Philadelphia Mayor Jim Kenney announces a coming end to the city's data-sharing contract with ICE (Tom MacDonald/WHYY)

Updated 3:35 p.m.

Philadelphia Mayor Jim Kenney will not renew the city’s contract with U.S. Immigration and Customs Enforcement that permits the agency to access the city police department’s real-time arrest database known as PARS.

Protesters at City Hall have been calling for an end to the agreement that can put immigrants at risk of deportation for weeks, though Kenney says his decision was based on months of conversations with immigrants and immigrant rights groups.

On Friday, Kenney said his administration has been concerned about ICE’s use of the database. ICE officials confirmed at a private meeting that its use of the database can result in immigration enforcement against Philadelphians who have never been convicted or accused of a crime.

“Such practices sow fear and distrust in Philadelphia’s great immigrant community, and make it more difficult for our police department to solve crimes,” Kenney said in the release. “I cannot in good conscience allow the agreement to continue.”

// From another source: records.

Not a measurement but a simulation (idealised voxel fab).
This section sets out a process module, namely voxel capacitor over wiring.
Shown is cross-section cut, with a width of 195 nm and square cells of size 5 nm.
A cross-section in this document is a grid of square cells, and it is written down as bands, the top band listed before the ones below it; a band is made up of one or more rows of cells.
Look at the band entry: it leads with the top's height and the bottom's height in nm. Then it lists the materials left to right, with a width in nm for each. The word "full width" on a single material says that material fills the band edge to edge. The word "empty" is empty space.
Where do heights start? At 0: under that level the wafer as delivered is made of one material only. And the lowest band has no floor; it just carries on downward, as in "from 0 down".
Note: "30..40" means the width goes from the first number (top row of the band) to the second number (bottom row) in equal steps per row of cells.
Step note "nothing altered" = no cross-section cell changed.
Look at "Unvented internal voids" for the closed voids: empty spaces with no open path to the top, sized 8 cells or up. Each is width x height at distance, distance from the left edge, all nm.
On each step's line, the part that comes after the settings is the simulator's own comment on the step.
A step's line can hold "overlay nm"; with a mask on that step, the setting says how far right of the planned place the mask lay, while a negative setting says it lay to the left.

Kenney said ICE officials have said it would be impractical to add safeguards to protect those not accused of crimes from deportation as a consequence of the agency’s use of the database.

The current contract is set to expire Aug. 31. ICE pays the city about $5,500 a year to access the database.

Although an individual’s immigration status is not included in the PARS database, it does include other information — including address, place of birth and any upcoming court dates — that makes it easier for ICE to track down unauthorized immigrants it wants to deport.

Another reason for ending the agreement, Kenney said, is that ICE often looks through the database for people who self-report that they weren’t born in the U.S. and then targets them for investigation without knowing whether they were in the country without authorization.

In an email to WHYY, ICE officials wrote that they are “deeply disappointed” with the city’s decision.

“As it has been repeatedly stated, ICE was at no point in breach of the terms of its access to PARS,” the ICE official said. “The city’s refusal to honor detainers, coupled now with the termination of the PARS contract, further restricts ICE from detaining individuals with pending criminal matters or criminal convictions, and only adds insult to injury by needlessly compromising public safety.”

The official said the agency will continue its efforts to “apprehend criminal aliens,” despite the obstruction of decade-long access to the PARS database.

City solicitor Marcel Pratt said the decision on not renewing the contract arrives after meeting with ICE officials and community meetings with Juntos and activists from Occupy ICE, the encampment outside of City Hall where demonstrators have been protesting the city’s partnership with ICE.

“As a result of this process, we have concluded that ICE’s use of PARS can result in arrests of otherwise law-abiding residents for civil immigration violations when the agency executes an operation due to information found in PARS,” Pratt said in the release. “This practice is antithetical to Philadelphia’s policies as a welcoming city, and the mayor rightfully decided that renewal was not in the best interest of the city and its residents.”

Miguel Andrade of Juntos said they have been fighting against the data sharing since the contract was first signed 10 years ago.

“The use of it was immoral,” Andrade said. “They were using it to hunt down our community members and [the non-renewal] is a step in the right direction to making Philadelphia as a whole completely safe.”

Kenney’s decision comes after weeks of continuous pressure from protesters outside of ICE’s Philadelphia headquarters at Eighth and Cherry streets and City Hall, community organizations and some city officials. Thursday, City Councilwoman Helen Gym called for an end to PARS.

After the announcement, the Twitter account behind the Occupy ICE protest tweeted in response to the end of the PARS agreement.

They also announced that three representatives from Occupy ICE were meeting with Kenney this afternoon to discuss more advocacy he can do for Philadelphia immigrants.

In an ongoing suit against Philadelphia, a sanctuary city, President Donald Trump’s administration wants to withhold $1.5 million in law enforcement grants until the city agrees to assist federal authorities in identifying undocumented immigrants.

Last month, a federal judge ruled in favor of the city, saying its refusal to comply with authorities like ICE is “reasonable, rational and equitable.”